Business Intelligence Best Practices - BI-BestPractices.com

Collaboration. Communication. Community.

 
 
 Printer-friendly
 E-mail to friend
  Comments
ADVERTISEMENT
Maximizing the Return on OLAP and Data Mining Analysts

by Hugh Watson, M. Kathryn Brohman
As companies increasingly use data mining to discover relationships in data, it is important to employ analysts effectively by assigning them to tasks that are consistent with their skills, work preferences, and career aspirations.

Introduction
Data mining has emerged from the halls of academia and entered the mainstream of business practice. Today, it plays a key role in applications such as market segmentation analysis, fraud detection, and customer lifetime-value analysis. Data mining is used to discover relationships in data that were previously unknown and have considerable business value.

There are several important components to a data mining project, such as data, domain knowledge, an appropriate analysis methodology, and data mining software. Such projects also require the talents of skilled analysts. These specialists are responsible for exploring the data to discover hidden gems of knowledge and putting that knowledge to work for the organization.

Because data mining is still relatively new in most companies, there is much to learn. This is especially true about the roles and uses of analysts. Not all analyst work is the same and analysts have different skills, experiences, and work preferences. Also, as the use of data mining matures in a company, the use of analysts should change as well. To motivate and retain analysts, companies must consider how to use them well and provide appealing career paths.
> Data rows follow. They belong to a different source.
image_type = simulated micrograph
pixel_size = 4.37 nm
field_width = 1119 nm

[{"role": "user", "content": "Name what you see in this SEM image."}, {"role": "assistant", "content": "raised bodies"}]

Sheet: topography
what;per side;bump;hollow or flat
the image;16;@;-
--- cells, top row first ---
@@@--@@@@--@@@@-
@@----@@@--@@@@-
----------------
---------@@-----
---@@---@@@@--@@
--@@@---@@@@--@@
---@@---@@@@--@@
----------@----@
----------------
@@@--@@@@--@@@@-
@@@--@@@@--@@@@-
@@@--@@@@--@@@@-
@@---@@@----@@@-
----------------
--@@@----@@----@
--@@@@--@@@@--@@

We begin by providing background on data mining—what it is (and isn’t) and the key components. We provide a classification scheme for different kinds of data analysis tasks. Next, we discuss the data mining maturity model that can be used to assign analysts to tasks and to plan their career progressions. We conclude with a description of a four-step implementation process.

OLAP versus Data Mining
The differences between OLAP and data mining are often not clearly understood. Vendors sometimes add to the confusion when they claim their products support data mining, because these are often more appropriate for OLAP instead. OLAP involves “slicing and dicing” data using dimensions and measures of interest. For example, we may want to know how many SUVs were sold last month in a Midwest region at the sticker price. This question’s dimensions include the type of vehicle, time, location, and price. With OLAP, the user directs the analysis and explores hypotheses or relationships. In most cases, the required computations are not mathematically complex but involve sorting through many rows of data.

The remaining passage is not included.